The IMF and Legislators

April 17, 2017

The IMF conducts outreach to legislators in its member countries to learn more about their views and concerns, explain Fund policy advice, and discuss policy trade-offs. This ongoing dialogue contributes to greater transparency, ownership, and accountability of economic policy choices. The legislative branch of government is essential to economic policymaking in most countries. Legislatures approve budgets and pass tax, banking, and trade laws. They oversee their government’s economic policies and provide forums for public information and debate.

Legislators can be key to the success of IMF policies

The IMF is committed to transparency in its work, to explaining itself, and to listening to the people whose lives it affects. Outreach to legislators is important because they are representatives of their citizens and have a legitimate role to play in economic policymaking in their countries.

Both the IMF and its member governments have realized that policies and reforms will be more effective if they command broad support in society. In low-income countries, dialogue with legislators is particularly important, given their role in discussing and developing national poverty reduction strategies. Poverty reduction policies can be more effective if country ownership is enhanced.

Legislators are responsible for passing laws in areas that affect the economy such as the budget, taxes, trade, and the financial sector. They play an important oversight role in monitoring economic policies, development programs, and budget implementation. As a forum for public information and debate, legislatures play a pivotal role in ensuring that the voices of the voters are heard in major policy debates.  

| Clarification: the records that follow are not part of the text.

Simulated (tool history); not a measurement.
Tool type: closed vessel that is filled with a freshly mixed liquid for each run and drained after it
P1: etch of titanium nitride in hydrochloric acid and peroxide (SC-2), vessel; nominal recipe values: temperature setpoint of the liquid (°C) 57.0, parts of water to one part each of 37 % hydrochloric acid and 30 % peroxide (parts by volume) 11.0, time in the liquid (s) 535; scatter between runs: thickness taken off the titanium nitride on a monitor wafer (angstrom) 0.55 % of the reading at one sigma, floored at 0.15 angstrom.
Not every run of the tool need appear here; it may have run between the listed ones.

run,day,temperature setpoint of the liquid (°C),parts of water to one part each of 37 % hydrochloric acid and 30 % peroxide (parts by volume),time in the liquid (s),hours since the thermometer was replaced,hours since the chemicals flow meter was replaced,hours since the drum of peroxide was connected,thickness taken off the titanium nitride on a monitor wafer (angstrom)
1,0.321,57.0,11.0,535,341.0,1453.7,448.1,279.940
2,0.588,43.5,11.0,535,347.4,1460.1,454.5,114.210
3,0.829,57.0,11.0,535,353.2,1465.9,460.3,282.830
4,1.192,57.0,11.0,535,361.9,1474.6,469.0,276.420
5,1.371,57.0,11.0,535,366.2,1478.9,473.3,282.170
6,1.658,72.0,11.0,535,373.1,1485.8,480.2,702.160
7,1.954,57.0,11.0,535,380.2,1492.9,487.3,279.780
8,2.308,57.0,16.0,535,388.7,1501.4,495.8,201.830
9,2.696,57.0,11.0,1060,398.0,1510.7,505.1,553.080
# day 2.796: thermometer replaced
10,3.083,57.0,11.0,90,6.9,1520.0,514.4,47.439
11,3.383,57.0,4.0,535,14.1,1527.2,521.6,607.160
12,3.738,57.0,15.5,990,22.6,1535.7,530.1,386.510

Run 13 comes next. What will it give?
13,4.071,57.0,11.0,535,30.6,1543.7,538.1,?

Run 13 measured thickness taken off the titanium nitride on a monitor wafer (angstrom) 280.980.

It makes sense for the IMF to engage with lawmakers and provide them with accurate, up-to-date information about the IMF, its operations, and policy advice.

Dialogue helps IMF understand and explain

The IMF is governed by and accountable to the governments of all its member countries. According to the IMF charter, the Articles of Agreement, its main interlocutors are the financial authorities and in most cases, the finance ministry or central bank of member countries. The principal responsibility for communication to legislators rests with the national authorities. The IMF’s interaction with legislators is tailored to specific country circumstances and closely coordinated with each country’s respective financial authorities and representatives on the IMF’s Executive Board.

Outreach to legislators is a two-way dialogue. The objective is to familiarize legislators with the rationale for IMF advice, but also provides the opportunity to listen to legislators’ concerns and learn from their views. The IMF interacts with legislators at the national, regional, and international level:

The Independent Evaluation Office (IEO) of the IMF also maintains regular contact with legislators who provide feedback, comments, and suggestions on its evaluations.

A dynamic relationship

The IMF has been expanding its contacts with legislators in accordance with the high priority given to this by both the IMF Executive Board and IMF management. A January 2004 report by an Executive Board working group, recommended expanding outreach efforts to legislators “to improve the understanding of the political and social context in which economic decisions are being taken” and to “help build understanding of the IMF.”

In line with those recommendations, a guide for IMF staff on outreach to legislators encourages IMF staff to continue and to expand dialogue with legislators.